The report titled ‘Trail from Vienna Leads to Weapons Supermarket’ begins with the description of a photo posted on Instagram by Kujtim F, a terrorist who killed four and wounded more than 20 people in Vienna on Monday, with the photo reading: ‘Muhammad is the Messenger of God.’

“But the weapon he was photographed with says a lot more about him,” Alfred Hakensberger wrote, and added “the automatic rifle and pistol are of the same brand as the weapons used by ISIS terrorists in the Paris attacks in 2015. That includes Serbia-made  Zastava rifle M70. With that Serbia's version of a Russian Kalashnikov (AK-47), Kujtim F. shot at innocent people in Vienna. A Tokarev pistol was found near him was the same type of the gun the French police found on some of the attackers in Paris,” the report said.

Metodi Hadzi-Janev, a military and security analyst from North Macedonia, told Die Welt he was not surprised that”the Viennese attacker was also armed with weapons from a Serbia's company.” 

“There are a lot of flag rifles and they can be obtained cheaply on the black market. They are easy to maintain, reliable and easy to use. You can buy them through Darknet and directly from criminal networks, which are very powerful and influential in Serbia and other Southeast countries. Europe,” he added.

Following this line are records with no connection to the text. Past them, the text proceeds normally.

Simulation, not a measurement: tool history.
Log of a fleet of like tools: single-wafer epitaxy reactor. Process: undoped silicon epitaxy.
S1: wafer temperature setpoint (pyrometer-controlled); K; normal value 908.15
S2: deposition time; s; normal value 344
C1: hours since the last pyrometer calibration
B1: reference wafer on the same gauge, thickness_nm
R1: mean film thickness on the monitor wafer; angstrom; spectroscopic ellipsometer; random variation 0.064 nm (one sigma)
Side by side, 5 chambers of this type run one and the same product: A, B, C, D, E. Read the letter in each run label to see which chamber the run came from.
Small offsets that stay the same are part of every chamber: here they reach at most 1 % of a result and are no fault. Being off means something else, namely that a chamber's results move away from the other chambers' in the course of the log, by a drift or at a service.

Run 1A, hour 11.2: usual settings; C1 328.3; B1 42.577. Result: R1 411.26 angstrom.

Die Welt said Haxhi-Janev, was one of the five authors who, after extensive research in June, published a study by the Institute for Tactics on Illegal and Legal Arms Trade in Southeast Europe, which also focused on Saudi Arabia and the United Arab Emirates (UAE).

“According to the report, the business model is simple. Weapons are legally bought and taken out of the country. Then they get new certificates somewhere and are delivered in completely different places, not to the originally mentioned buyer countries. Rifles from Bulgaria, mortar grenades from Serbia, ammunition and rocket launchers from Croatia reach terrorist groups such as Al Qaeda and the ‘Islamic State’ in Syria, Libya, Yemen and Iraq,” the Die Welt report read.

It added that “new weapons come from factories in Serbia and Croatia, and besides, millions of used weapons are in circulation, which was ‘lost’ in the turmoil of the civil war, after the disintegration of Yugoslavia in the 1990s.”

The situation in the Balkans is worrying, the report says, and adds that Germany, together with France, has launched an initiative a year ago to suppress the illegal arms trade left after the wars in Yugoslavia.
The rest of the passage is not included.